Lego, the Danish manufacturer of colorful plastic bricks, has finally caved, er, responded to years of feminist carping over supposed gender stereotyping in its "minifigures" and now has a boxed set of "female scientists" that's presumably marketed to little girls (or at least to their feminist mothers).
The yellow-skinned, knob-headed plastic females in the set, which Lego titles "Research Institute," look exactly like male Lego figures, except they sport bouffant hairstyles that, besides Bruce Jenner, no man would be caught dead with. By putting together the lady astronomer (with telescope), the lady chemist (with miniature lab) and the lady paleontologist (with a magnifying glass and dinosaur skeleton), little girls -- inspired by their plastic role models -- will presumably develop cravings to enter STEM fields when they grow up and thus cure the chronic underrepresentation of women in those fields.
This new, politically correct set hasn't put an end to the feminist complaints about Lego after the company, whose market research had revealed that 90% of its users were boys and men, in 2011 launched a line specifically for little girls called "Friends." The Friends minifigures -- which today are Lego's fourth-best-selling line, were slender instead of silo-shaped, came in skin tones that matched a range of actual human skin tones and wore stylish outfits in girly shades of pink and purple. Instead of messing around in the chem lab, the Friends engaged in -- and continue to engage in -- such distinctly non-STEM careers as hairdressing, taking care of horsies and running pastry shops.
Feminists hate the Friends line. A 2012 petition on Change.org accused Lego of promoting "body dissatisfaction" and demanded that Friends be discontinued. Other feminists asserted that the Friends line promoted eating disorders.
But even the Lego female scientists haven't managed to placate the feminists. For it seems that at the same time that the chemist, the astronomer and the paleontologist made their debuts, Lego introduced a Bavarian pretzel girl, a diner waitress, a grandma with shopping bag and a lady robot among its regular minifigures, which got the complaints about sexism back in gear. Helen Czerski wrote on June 6 for the Guardian:
"Denmark, where Lego is based, is famed for being better at gender equality than most other countries. Yet this year, it has produced a toy range that has traditional alpha male heroes and traditional helpless (and bossy) females. That is undoubtedly damaging to both young boys and young girls, and also to the future of society.

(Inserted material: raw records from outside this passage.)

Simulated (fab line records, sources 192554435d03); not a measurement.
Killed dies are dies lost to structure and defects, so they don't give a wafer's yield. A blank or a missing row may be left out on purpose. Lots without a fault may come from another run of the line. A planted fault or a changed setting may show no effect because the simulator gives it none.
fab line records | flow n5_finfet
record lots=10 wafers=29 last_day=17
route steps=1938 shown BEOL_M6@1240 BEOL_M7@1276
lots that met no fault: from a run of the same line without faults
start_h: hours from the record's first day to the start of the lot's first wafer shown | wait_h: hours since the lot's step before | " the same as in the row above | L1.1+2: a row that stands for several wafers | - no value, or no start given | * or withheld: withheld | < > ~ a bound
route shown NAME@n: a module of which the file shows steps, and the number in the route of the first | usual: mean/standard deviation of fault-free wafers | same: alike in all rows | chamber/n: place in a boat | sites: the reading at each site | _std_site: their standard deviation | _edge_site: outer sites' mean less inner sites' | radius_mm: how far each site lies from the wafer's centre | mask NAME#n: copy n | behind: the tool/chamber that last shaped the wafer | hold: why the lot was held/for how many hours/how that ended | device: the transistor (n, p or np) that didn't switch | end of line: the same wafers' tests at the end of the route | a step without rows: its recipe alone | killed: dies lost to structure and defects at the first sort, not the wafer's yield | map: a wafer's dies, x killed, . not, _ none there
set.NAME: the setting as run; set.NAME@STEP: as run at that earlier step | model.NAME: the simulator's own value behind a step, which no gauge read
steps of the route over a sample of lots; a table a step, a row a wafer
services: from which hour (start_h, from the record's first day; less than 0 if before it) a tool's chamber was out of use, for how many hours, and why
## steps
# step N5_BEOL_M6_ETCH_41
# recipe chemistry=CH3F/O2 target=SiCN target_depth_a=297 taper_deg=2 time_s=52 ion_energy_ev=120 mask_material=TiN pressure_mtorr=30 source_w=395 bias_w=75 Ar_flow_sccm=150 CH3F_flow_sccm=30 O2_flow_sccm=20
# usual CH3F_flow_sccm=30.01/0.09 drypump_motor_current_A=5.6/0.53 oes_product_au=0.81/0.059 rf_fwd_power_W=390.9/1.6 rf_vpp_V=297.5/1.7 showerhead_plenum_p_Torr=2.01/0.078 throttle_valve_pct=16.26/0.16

"All right, Lego, maybe it's not your job to dictate culture and produce female mountain climbers. But then don't dictate culture by making female pretzel girls. Lego is modular. It is perfectly designed for avoiding this issue, because you can just make all the bits (hair, spears, burgers etc.) and let children put them together for themselves. Why impose the stereotypes on them at all?
"If only Lego had left out pretzel and diner girls and added a female mountain climber and a female constable."
Sigh. You just can't please a feminist.
Of course it could be said that that the three Lego female scientists, each of them garbed in baggy slacks and shapeless tops, also promote negative gender stereotypes: that women who go into science have bad hair and no fashion sense. At least the pretzel girl boasts a cute dirndl and a fetching long braid. Now, if you'd just put a microscope into her other hand, she might make a STEM role model that girls might want to identify with.